Fifth Circle of Hell: Wrath

Who We Are and Son of Nyx represents Wrath. Dante describes the Circle of Wrath to be filled with people whom anger overcame. This song is a personification of anger in life. In The Inferno, the punishment for those condemned in this circle is to fight each other for eternity. Hozier uses this idea of constantly fighting and having no control in this world to personify anger. "We're born at night. So much of our life is just carvin' through the dark. To get so far and the hardest part is who we are, that's who we are." These lyrics nearing the end of the song, pull together the entire idea that nobody is in control of their life. This again can be seen as a criticism of society and the idea that a person must fight to get anywhere in life. The line, "We're born at night," is relating again to the fact that there is no escaping the bad moments of life and to sustain the good ones, one must fight hard. Through this song, Hozier repeats the line, "To hold me like water. Or Christ, hold me like a knife," which represents the anger of fruitless efforts which could be seen also as a pity for those condemned in this circle. They must fight each other for eternity with no winner and no end. 
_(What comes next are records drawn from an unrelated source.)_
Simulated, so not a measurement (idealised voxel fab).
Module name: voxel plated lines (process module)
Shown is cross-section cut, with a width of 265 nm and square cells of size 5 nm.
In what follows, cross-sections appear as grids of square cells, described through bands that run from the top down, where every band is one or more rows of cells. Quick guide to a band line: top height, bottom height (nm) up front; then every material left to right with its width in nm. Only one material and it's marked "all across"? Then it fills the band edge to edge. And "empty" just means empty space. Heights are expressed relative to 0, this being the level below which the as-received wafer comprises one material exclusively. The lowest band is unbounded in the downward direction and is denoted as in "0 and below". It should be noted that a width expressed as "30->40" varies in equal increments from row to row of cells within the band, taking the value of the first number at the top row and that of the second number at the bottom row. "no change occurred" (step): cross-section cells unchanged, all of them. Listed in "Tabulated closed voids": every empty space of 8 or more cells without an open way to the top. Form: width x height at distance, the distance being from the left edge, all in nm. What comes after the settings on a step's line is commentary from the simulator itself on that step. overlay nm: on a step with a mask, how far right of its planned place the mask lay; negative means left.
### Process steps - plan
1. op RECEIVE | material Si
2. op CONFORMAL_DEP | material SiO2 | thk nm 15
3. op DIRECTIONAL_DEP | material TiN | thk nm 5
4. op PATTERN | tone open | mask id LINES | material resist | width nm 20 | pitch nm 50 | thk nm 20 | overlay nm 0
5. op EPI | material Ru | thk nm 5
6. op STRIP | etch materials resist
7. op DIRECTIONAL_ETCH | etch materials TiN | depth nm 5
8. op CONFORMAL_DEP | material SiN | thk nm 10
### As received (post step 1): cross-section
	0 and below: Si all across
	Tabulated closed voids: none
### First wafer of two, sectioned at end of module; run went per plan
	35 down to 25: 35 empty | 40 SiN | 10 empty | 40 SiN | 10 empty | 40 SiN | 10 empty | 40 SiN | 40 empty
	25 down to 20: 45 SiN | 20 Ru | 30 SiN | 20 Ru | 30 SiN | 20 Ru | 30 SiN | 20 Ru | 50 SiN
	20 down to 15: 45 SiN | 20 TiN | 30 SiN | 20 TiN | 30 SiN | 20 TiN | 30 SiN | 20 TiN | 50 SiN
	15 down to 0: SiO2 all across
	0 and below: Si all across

The song Son of Nyx stays within the circle of Wrath. When Dante arrives at the river of Styx, he says, "Now we are sullen in this sable mire.' This hymn do they keep gurgling in their throats, For with unbroken words they cannot say it." This context is needed to understand this voiceless and instrumentally hypnotizing song that gives tribute to the people under the river with no voices. The song holds parts that sounds as if a word is going to form but then is cut short and drowned out. The title itself is a reference to Greek mythological goddess Nyx and her son Charon. This song is also said to be a tribute to Hozier's friend's father who died recently. 

Sixth Circle of Hell: Heresy

All Things End represents Hearsay. In this sixth circle of Hell, anybody condemned there believed that the soul dies with the body. This goes against the teachings of the Church and is heresy. Their punishment is to lay in burning tombs for eternity. Hozier uses the song to commit what The Inferno would describe as heresy. The lyrics, "Everything that ends. And all things end. All that we intend is scrawled in sand. It slips right through our hand," is representative of a loss of faith. Since, it is believed that you can control your fate, and Hozier in his song says it's not in our hands. 

Seventh Circle of Hell: Violence

To Someone From A Warm Climate (Uiscefhuaraithe) and Butchered Tongue represents Violence. The circle of Violence is divided up into three rings: violent against others, violent against self, and violent against God. The song To Someone From A Warm Climate is representative of the punishment that is violent to others. Dante says that the punishment for the outer ring (violent to others) is that they are forced to be in a river of blood and fire. Although the song isn't representative of the crimes of violence that usually place someone in this ring, the song acts as a warning and a metaphor of death. The murder of not a person but of a heart that will get broken in a relationship that is going to end. This is hinted through the song with lyrics like, "The feel of coolness only water brings," trying to get the lover to listen. Hozier uses these lyrics to describe these feelings that someone has when in a certain climate and the nostalgic memories that follow. He struggles to explain how to get warm while in a cold place when the person he's speaking to is always warm. Pleading with his partner to stop hurting themselves with a relationship that is bound to fail. Hozier also sings the lyrics, "And I wish I could say. That the river of my arms have found the ocean. And I wish I could say the cold lake water of my heart. Christ, it's boilin' over," which insinuates that the relationship was never compatible and that they must let go. 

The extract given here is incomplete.